Sotheby’s was established in 1744 in London, its headquarters is in New York and it has salesrooms and offices the world over.
Pentagram was appointed in 2011, initially to redesign the Sotheby’s website, but the project became an overhaul of the brand which is now anchored by a new identity.
The new wordmark is a Mercury font and replaces a previous Gill Sans-based sans serif.
It fits into the context of what Pentagram calls ‘new design standards’ for stationery and related print collateral, auction catalogues, Sotheby’s magazine, the Sotheby’s website and app, advertising and promotions, signage and environmental graphics, and auction ephemera like aprons and bid paddles.
Mercury is the primary typeface and Benton Sans the secondary font, while Freight is used as a tertiary typeface employed for display and headlines.
Miller commissioned type designer Akira Kobayashi from Monotype to create custom Chinese characters for Sotheby’s Hong Kong wordmark in a way that would complement the Mercury mark.
The website and magazine have a new editorial focus around art, collecting and ‘living with art’, themes which are also reflected in images and video.
Pentagram says a more intuitive navigation is ‘elegant and easy to use’ with departments and functions reorganised into simplified channels of information, comprising ‘mega menus’ and ‘fine-grain navigation’.
As Sotheby’s publishes auction catalogues nearly every day Pentagram wanted to create a consistency in the look and feel.
Pentagram says, ‘The designers developed a uniform format for the catalogues that utilises the new logo as an insignia in one corner of the covers. Interior layouts are clean and minimal, with vibrant images silhouetted against white.’

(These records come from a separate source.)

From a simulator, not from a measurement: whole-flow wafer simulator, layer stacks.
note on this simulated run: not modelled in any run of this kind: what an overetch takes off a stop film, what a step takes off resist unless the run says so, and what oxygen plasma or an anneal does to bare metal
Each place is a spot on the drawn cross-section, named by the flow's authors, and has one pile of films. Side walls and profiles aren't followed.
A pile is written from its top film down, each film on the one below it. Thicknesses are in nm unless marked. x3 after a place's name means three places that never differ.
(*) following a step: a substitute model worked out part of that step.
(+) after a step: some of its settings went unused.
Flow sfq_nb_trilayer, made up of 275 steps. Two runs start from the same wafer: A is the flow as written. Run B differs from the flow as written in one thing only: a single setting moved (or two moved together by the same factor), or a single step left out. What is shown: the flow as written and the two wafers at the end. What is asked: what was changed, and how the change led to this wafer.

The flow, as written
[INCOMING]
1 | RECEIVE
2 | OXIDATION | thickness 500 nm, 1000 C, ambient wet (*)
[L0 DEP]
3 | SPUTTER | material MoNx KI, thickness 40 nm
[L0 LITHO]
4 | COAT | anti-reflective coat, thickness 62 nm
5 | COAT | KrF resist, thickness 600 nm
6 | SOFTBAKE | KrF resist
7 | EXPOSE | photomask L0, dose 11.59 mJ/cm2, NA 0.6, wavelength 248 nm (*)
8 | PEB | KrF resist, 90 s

Detail is shown in double-page spreads with full-bleed images and the Beneton font is used in titles headlines and text. The format has also been used for the catalogue iPad app.
Meanwhile the magazine has been given a new look ‘between an art journal and exhibition catalogue’ with new paper stocks and a matt finish cover.
A new grid ‘opens up the pages to let images and text breathe’ and a black bar is used as a graphic device to organise layouts and set off headlines.